WASHINGTON — Democrats haven't found a solid challenger to GOP Sen. Scott Brown in liberal Massachusetts next year, stoking concerns the party could blow its best shot to take back the seat held for nearly a half-century by the late Sen. Edward Kennedy.
It's a seat close to Democrats' hearts, still raw from their humiliating loss to the upstart Brown in 2010.
The senator's widow, Vicki Kennedy, has flatly ruled out running. So did former Rep. Joe Kennedy, who joked he was "feeling ill all of a sudden" when reporters recently asked him about challenging Brown.
The state's leading Democrat, Gov. Deval Patrick, insists he's not interested. Former Rep. Martin Meehan, flush with $4.8 million in campaign cash, has rejected pleas from party officials to jump in.
Boston Mayor Thomas Menino, who rarely minces words, described Brown's prospects bluntly.
"There's nobody that can beat him," he told the Boston Herald recently.
With a crowded field of lesser-known candidates expected to run, Democrats fret that a long, costly and divisive primary could sink their hopes of reclaiming a seat they feel they never should have lost. Democrats are facing a tough fight in 2012 to hang onto their slim majority in the Senate.

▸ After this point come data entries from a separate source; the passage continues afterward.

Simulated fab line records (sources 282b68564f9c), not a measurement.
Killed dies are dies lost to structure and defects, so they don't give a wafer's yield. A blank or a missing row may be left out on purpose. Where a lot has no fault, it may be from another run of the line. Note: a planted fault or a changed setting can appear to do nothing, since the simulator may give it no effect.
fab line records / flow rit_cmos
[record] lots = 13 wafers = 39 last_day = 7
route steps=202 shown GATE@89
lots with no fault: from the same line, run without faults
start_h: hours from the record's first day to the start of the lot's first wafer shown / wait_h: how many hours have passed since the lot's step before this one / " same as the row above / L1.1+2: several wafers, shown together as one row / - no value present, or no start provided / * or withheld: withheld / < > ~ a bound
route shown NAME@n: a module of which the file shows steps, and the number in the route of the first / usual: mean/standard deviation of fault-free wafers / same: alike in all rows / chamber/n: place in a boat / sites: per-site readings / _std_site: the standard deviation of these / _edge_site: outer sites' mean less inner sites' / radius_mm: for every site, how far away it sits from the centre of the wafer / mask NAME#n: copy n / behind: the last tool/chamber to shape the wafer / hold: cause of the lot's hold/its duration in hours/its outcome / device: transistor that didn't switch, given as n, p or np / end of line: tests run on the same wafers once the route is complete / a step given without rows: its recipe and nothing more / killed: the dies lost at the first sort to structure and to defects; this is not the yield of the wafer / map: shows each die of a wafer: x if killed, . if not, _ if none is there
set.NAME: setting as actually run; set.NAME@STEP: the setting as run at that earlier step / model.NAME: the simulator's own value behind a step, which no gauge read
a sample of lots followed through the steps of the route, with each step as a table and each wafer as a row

"The looming liability right now for the Democrats is to go through a bloody, messy and expensive primary and then turn around with just six weeks to take on Scott Brown," said Mary Anne Marsh, a Democratic analyst in Boston. "So that's why Democrats have to think long and hard about who is running and trying to solidify behind someone who has the best shot at beating Scott Brown."
Rep. Michael Capuano, a potential challenger whose district includes Harvard Square and Cambridge, said rallying behind a single candidate would boost his party's chances considerably.